How many $5$-digit numbers are there, so that $0,1$ and $2$ are NOT included, $3,4$ and $5$ have to be included

I have the following question. How many $5$-digit numbers are there, so that the following conditions are satisfied:

  • $0,1$ and $2$ are NOT included
  • $3,4$ and $5$ have to be included

The list of possible numbers to choose from is $(3,4,5,6,7,8,9)$. As we know, $3,4$ and $5$ have to be included in every number, for example $33475$, $54339$ etc.
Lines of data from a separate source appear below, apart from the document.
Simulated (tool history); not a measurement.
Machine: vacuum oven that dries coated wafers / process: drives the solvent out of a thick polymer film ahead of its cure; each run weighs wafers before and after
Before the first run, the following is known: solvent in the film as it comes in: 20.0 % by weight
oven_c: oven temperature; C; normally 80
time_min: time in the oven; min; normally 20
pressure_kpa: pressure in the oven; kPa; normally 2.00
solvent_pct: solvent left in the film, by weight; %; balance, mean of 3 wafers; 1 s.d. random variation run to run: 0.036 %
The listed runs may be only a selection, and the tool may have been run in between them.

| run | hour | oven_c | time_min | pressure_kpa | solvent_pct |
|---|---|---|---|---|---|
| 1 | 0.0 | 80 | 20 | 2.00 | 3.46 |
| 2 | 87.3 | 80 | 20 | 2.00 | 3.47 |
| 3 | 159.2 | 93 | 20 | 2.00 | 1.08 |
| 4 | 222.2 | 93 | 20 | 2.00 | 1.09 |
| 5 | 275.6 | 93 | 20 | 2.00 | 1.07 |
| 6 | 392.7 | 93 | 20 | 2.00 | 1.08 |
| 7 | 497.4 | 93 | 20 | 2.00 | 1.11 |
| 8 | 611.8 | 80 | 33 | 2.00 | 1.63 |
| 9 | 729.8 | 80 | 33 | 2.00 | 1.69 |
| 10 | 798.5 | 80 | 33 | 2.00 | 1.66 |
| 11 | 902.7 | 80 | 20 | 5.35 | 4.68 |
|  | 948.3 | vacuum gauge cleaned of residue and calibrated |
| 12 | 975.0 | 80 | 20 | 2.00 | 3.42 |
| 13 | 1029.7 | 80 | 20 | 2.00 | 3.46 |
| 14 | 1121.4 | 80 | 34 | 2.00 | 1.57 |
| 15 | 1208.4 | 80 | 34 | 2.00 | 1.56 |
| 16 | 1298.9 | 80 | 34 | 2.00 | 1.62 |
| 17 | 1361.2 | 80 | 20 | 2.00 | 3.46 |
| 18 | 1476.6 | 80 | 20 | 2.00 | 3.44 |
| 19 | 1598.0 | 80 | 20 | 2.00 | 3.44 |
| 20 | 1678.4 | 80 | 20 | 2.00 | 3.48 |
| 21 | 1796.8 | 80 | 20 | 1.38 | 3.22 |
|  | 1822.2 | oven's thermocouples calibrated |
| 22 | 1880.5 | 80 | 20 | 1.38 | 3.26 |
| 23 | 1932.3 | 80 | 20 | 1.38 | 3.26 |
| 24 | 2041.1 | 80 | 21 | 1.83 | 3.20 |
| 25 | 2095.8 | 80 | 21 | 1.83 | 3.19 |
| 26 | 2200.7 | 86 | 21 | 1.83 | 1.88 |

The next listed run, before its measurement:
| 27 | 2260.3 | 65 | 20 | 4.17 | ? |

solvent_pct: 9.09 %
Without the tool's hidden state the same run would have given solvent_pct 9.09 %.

I tried to do this as follows:

For the $1.$ digit, I can choose $3,4$ or $5$. So, I basically have ${3 \choose 1}$ choices. For the $2.$ digit, I have $2$ numbers to choose from, for example $4$ or $5$ if $3$ is the 1. digit, $3$ or $5$ if $4$ is the 1. digit etc. So, that's ${2 \choose 1}$. For the $3.$ digit there is $1$ number to choose as per reasoning for choosing the $2.$ number. That's basically ${1 \choose 1}$. For the $4.$ and $5.$ digit, there are ${7 \choose 1}$ possibilities respectively, because any number from the list can be chosen.

At the end I get ${3 \choose 1} \cdot {2 \choose 1} \cdot {1 \choose 1} \cdot {7 \choose 1} \cdot {7 \choose 1} = 3 \cdot 2 \cdot 1 \cdot 7 \cdot 7 = 294$ possible numbers. Now, you can permute those choices between the digit places. There are $5$ digits, so it would be $5! = 120$ possible permutations. In the end I got $294 \cdot 120 = 35280$ numbers. However, the problem is that there are not 120 such permutations, because for some cases one number is counted multiple times.

I know from my class that the answer is $1830$. And I also got the hint from my professor to use the inclusion-exclusion principle. But with that I have problems to start.

So, could somebody help me either how to calculate this with the inclusion-exclusion principle OR with the way I tried to do this, i.e. how to NOT multiple count those numbers.


Solution 1:

The easiest is to apply Principle of Inclusion Exclusion:

Count of five digit numbers with digits $3$ - $9$ where at least one of $3, 4, 5$ are missing is

$3 \cdot 6^5 - 3 \cdot 5^5 + 4^5$

Now subtracting it from $7^5$ should give us the count of numbers where all three digits $(3, 4, 5)$ appear at least once. So the answer is,

$7^5 - (3 \cdot 6^5 - 3 \cdot 5^5 + 4^5) = 1830$


If you are working cases by case, there are $3$ cases.

$(i)$ three of five spaces are taken by $3, 4, 5$
$(ii)$ four of five spaces are taken by $3, 4, 5$
$(iii)$ all five spaces are taken by $3, 4, 5$

$(i)$ We choose three spaces and place $3, 4, 5$. Rest two spaces are taken by $6, 7, 8, 9$

So count of numbers $ ~ = \displaystyle {5 \choose 3} \cdot 3! \cdot 4^2$

$(ii)$ We choose four spaces and choose one from $3, 4, 5$ that appears twice. Remaining space is taken by $6, 7, 8, 9$

So count of numbers $ ~ = \displaystyle {5 \choose 4} \cdot 3 \cdot \frac{4!}{2!} \cdot 4$

$(iii)$ consists of one of $3, 4, 5$ appearing three times or two of them appearing two times.

So that leads to,

$ \displaystyle 3 \cdot \left[\frac{5!}{3!} + \frac{5!}{2! \cdot 2!}\right]$

Adding $(i), (ii), (iii)$ should give the same answer as we got using Principle of Inclusion Exclusion.